According to unconfirmed reports from The Information and others, Cisco is planning on separating out the software that is currently bundled with its networking devices. The software will be packaged as a standalone operating system, codenamed “Lindt,” capable of running on general purpose processors and white-boxed servers instead of Cisco’s purpose-built silicon and proprietary hardware.

In the near term, the move appears to be Cisco’s answer to software-only routing and switching competitors, and the days when switching and routing necessarily meant “Cisco,” are likely numbered.

“Cisco’s switching share has declined from around 70% in 2010 to the mid-50s today as Arista and white box alternatives have won share in the data center,” said James Crawshaw, a senior analyst with the Heavy Reading market research group.

Decoupling the routing and switching code from the underlying hardware is effectively an embracement of software-defined networking. It will afford Cisco far more agility in how the company evolves, packages and delivers its networking feature set. At the same time, shifting to selling software could undermine Cisco’s revenue stream from selling, maintaining and upgrading the underlying appliance hardware. In that light it’s no surprise that Cisco has not yet confirmed Lindt development.

Cisco needs to join the SDN market, but only on its terms so as to protect its market position. It is very much the same kind of dance that carriers are going through as they embrace software-defined wide area network services as a means to protect their position in multiprotocol label switching services.

In both cases, Cisco and the carriers are hard pressed to differentiate their legacy solutions from new competitors. Cisco is fighting third parties that have proven themselves adept at creating scalable, robust routing and switching code. Meanwhile, carriers are finding SD-WANs that have shown how direct internet access can often be used to replace MPLS.

Ironically, the very technology that’s threatening the incumbents is also providing a solution that may ensure their survival. By embracing SDN, Cisco hopes to extend its legacy infrastructure software. By delivering SD-WAN services, carriers want to extend the lifespan of its MPLS services.

Lindt meets the cloud?
The comparison to SD-WAN services is telling in other ways. The use of SDN principles suggests that the Lindt operating system would run on premises in the data center, for example, controlling the resident switches and infrastructure. Such an architecture makes sense, particularly given the latency requirements of intra data center communications.

However, running a controller in small offices may be unrealistic, although there’s a major need for those capabilities. Cisco’s infrastructure business in the branch offices is also under fire whether from competitors targeting low-end routers and switches or SD-WAN vendors looking to own the branch office edge. In Cato Networks’ recent survey of more than 700 networking, security and IT professionals and executives, we found that 39% (and more than 50% of CIOs) plan to eliminate hardware appliances in 2017, which may point to some of the rationale behind Cisco’s decision.
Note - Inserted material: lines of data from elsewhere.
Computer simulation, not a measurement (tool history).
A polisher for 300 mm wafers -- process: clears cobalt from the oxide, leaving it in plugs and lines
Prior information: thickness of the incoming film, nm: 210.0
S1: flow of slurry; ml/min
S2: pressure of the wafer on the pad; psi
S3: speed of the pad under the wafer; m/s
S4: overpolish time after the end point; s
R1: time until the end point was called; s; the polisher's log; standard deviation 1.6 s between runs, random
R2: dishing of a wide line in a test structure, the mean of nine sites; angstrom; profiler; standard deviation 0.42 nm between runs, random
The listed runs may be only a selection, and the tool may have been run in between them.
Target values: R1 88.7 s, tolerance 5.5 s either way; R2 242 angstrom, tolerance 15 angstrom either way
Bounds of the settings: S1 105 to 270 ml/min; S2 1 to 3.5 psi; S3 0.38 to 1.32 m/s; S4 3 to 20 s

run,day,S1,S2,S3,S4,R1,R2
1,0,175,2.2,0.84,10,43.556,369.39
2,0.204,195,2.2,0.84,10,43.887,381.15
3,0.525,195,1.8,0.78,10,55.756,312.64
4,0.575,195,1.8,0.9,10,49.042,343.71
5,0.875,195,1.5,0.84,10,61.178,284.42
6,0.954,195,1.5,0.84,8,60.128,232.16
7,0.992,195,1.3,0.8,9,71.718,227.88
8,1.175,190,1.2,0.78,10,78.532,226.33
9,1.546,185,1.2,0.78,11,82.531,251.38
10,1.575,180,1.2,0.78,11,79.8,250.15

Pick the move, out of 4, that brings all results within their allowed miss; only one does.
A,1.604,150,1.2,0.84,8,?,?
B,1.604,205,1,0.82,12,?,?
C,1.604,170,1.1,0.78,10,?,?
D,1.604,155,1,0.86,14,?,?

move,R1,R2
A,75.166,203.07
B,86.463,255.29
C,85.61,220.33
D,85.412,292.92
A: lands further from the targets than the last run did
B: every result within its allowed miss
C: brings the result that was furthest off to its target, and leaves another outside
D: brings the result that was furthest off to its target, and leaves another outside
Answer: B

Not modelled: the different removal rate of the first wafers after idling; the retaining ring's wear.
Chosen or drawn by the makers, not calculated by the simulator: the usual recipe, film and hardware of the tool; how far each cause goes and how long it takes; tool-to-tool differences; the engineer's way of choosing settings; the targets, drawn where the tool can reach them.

Cisco could address distributed offices far more effectively by shifting Lindt to the cloud. The white box equipment would connect back to the cloud not to a local controller. As a multitenant service there are no servers to deploy on premise or virtual appliances to scale in the cloud.

The idea isn’t so far fetched. For example, the company has already shown its willingness to deliver cloud services with the introduction of Cisco Umbrella earlier this year. A Lindt service would do for networking what Cisco Umbrella does for security.

A cloud-based service would address other strategic challenges that companies face as well existing challenges with any appliance-based solution. Today’s mobile-centric workforce needs networking and security services, which cannot be easily and effectively delivered through server and appliance. The same is often true with the internet of things. New kinds of IoT endpoints are being deployed in unmanned sites or other difficult-to-reach locations. Expecting to use appliances with their penchant for patching, maintenance and upgrades for these use cases is unrealistic.

As a cloud service, deployment and delivery of Lindt, even to remote or unmanned locations, would become possible and be far faster than appliance infrastructure. It’s just a matter of connecting to the service, assuming of course that the service provider has already build out or can rapidly expand its network footprint.

Cloud services also scale far better than appliances. The unlimited compute cycles and storage resources of the cloud eliminates the forced upgrades that come with appliances. Cisco customers can run relatively “dumb” consumer premise equipment with most compute-intensive functionality of Lindt running in the cloud.

Visibility is also enhanced as cloud providers gain almost immediate insight across their customer base. Once appliances are installed, appliance vendors lose any real-time insight into customer traffic. With deeper visibility, cloud providers are able to identify emerging trends and threats far faster than most individual organizations.

Product evolution also occurs far faster in the cloud than rolling out new features on appliances. With appliances customers need to test and roll out patches and upgrades, creating lag between a vendor’s most current software and the software appliances running in the field. By contrast, with the cloud Cisco would be able to make new networking features available instantly to all service customers, independent of the customer adoption lifecycle.

Multitenancy: a must for the cloud
But, to achieve these benefits, multitenancy will be essential to Lindt. Running virtual images of networking appliances in the cloud bring few benefits as service providers must still maintain, scale and manage each customer instance. These instances may share infrastructure in theory, but in practice that poses risks. When new features are enabled in one instance or traffic volumes surge, compute requirements leap and could impact the other instances sharing the infrastructure. Multitenancy avoids those problems by providing a single resource that is scaled, updated and maintained for all users.

The shift to software is the shift towards a more agile, more efficient infrastructure. The cloud is the natural place for delivering infrastructure software at a global scale and we’ve seen it transform practically every aspect of IT. Applications, platforms, infrastructure – all have migrated to the cloud. Now it’s time for networking and security to join them.